The webfinger-rs project team welcomes contributions from the community.

Contribution flow

This is a rough outline of what a contributor's workflow looks like:

  • Create a topic branch from where you want to base your work
  • Make commits of logical units
  • Make sure your commit messages are in the proper format (see below)
  • Push your changes to a topic branch in your fork of the repository
  • Submit a pull request

Example:

git remote add upstream https://github.com/glyn/webfinger-rs.git
git checkout -b my-new-feature main
git commit -a
git push origin my-new-feature

Conventions

Basic conventions around source file formatting are captured in the .editorconfig file. Many editors support that file natively. Others require a plugin, see https://editorconfig.org/.

Making changes

Be sure to run any tests:

cargo test

Staying in sync with upstream

When your branch gets out of sync with the glyn/webfinger-rs/main branch, use the following to update:

git checkout my-new-feature
git fetch -a
git pull --rebase upstream main
git push --force-with-lease origin my-new-feature

Updating pull requests

If your PR fails to pass CI or needs changes based on code review, you'll most likely want to make some changes and push them to your branch.

Be sure to add a comment to the PR indicating your new changes are ready to review, as GitHub does not generate a notification when you git push.

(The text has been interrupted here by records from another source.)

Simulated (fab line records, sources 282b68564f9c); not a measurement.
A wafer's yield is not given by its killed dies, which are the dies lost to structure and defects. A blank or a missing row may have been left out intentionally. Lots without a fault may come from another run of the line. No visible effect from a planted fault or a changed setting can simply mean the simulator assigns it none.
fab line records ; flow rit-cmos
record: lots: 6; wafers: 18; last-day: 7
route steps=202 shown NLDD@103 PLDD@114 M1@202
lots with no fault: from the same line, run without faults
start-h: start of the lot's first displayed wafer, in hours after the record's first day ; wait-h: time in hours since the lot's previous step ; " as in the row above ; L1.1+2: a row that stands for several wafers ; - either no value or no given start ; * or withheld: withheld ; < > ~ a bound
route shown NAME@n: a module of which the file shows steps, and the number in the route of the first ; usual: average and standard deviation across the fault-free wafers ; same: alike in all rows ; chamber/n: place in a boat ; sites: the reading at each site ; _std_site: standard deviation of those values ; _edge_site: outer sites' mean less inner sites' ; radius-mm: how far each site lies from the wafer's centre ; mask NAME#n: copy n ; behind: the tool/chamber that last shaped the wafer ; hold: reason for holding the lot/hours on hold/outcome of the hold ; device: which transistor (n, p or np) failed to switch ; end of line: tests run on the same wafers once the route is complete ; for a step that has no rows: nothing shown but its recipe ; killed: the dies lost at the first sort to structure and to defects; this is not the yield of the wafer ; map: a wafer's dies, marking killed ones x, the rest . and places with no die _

Formatting commit messages

We follow the conventions on How to Write a Git Commit Message.

Reporting bugs and creating issues

When opening a new issue, try to roughly follow the commit message format conventions above.

Releasing

Create a release using the Github web interface, ensuring that version is set to a suitable value in Cargo.toml. A Github action will automatically populate the release with Linux and Windows binaries.